Maps & Atlases was formed in 2004, with the band members still in college, and since then, they have released quite a few EPs. Perk Patchwork, however, is their first full length album, and it was worth the wait. The band has experimented with their folk-rock sound, modifying it to enough of a degree over these past years that it has truly become a completely unique sound, with only the bare remnants of either folk or rock. Perk Patchwork is an excellent and beautiful album, a clear and worthy successor to Maps & Atlases’ past.

Maps & Atlases’ percussion is easily one of the most unique elements of the album. Saying that it acts as more than a metronome would be an amazingly gross understatement. The drums and percussion of Perch Patchwork is such a well fleshed out beast that vocals and percussion alone could easily form full, rich tracks, and they very nearly do in more than one occasion. This is, of course, not to say that the other instruments slack off.

There is an amazing amount, musically, that is simply incredible on Perch Patchwork. Transitions are invariably perfect, whether clean dividers between contrasting sections of a track or slow shiftings that, for example, serve to validate the opening track “Will,” otherwise a bit lacking in content, as a fully developed song by blending it perfectly into its successor. Maps & Atlases also manages to flirt quite successfully with often dangerous techniques such as repetition and unison, somehow always perfectly fitting and balanced by the depth of development of some other element.

Maps & Atlases’ vocal duties fall to Dave Davidson, and he does an absolutely amazing job with them. Davidson’s voice is elegantly reedy, a sound that seems to have been developed from a country twang to something not quite that. At times whiny, though never excessively so, Davidson’s passionate wailing enchants the listener while never sounding overly stressed or stretched. Where necessary, Davidson can also double as a rich baritone, seemingly at odds with his standard range, yet perfectly fitting.

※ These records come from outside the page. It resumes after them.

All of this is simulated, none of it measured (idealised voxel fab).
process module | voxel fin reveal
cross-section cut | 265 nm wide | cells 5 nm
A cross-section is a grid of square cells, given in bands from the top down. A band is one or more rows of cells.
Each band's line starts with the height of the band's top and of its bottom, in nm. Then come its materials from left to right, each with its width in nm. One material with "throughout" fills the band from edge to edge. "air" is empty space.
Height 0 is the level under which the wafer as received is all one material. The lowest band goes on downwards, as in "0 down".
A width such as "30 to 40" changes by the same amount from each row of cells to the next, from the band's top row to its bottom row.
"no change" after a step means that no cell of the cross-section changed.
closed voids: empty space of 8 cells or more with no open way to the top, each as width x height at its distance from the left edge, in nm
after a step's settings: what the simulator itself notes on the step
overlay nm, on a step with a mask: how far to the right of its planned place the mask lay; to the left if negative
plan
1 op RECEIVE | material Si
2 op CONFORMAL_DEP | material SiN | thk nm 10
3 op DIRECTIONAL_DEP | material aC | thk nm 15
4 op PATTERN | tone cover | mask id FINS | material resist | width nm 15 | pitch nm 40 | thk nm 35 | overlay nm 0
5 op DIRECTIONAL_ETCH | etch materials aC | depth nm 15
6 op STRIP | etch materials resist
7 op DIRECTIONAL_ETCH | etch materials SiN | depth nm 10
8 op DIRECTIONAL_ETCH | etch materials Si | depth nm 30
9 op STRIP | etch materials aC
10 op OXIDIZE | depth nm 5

Though it can sometimes be hard to decipher what Davidson is singing, as he tends to obscure words by slurring, even if he isn’t slightly overwhelmed by the instrumentals, what can be heard is quite interesting. The first lines on the album, on “The Charm,” are: “I don’t think there is a sound that I hate more / than the sound of your voice.” While the lyrics are never more clear, both in meaning and audibility, the lyrical content rarely suffers, even as one of the objects of least importance on Perch Patchwork.

Seemingly no matter what Maps & Atlases does, it sounds excellent. Perhaps this is a result of Perch Patchwork being a long time coming, perhaps it is the band’s experimental nature, or maybe Maps and Atlases simply has the magic touch, but whatever the reason, Perch Patchwork is an incredible piece of work. Really, the only sad part of the release is that there’s not much else by Maps & Atlases to listen to when you’re through with Perch Patchwork.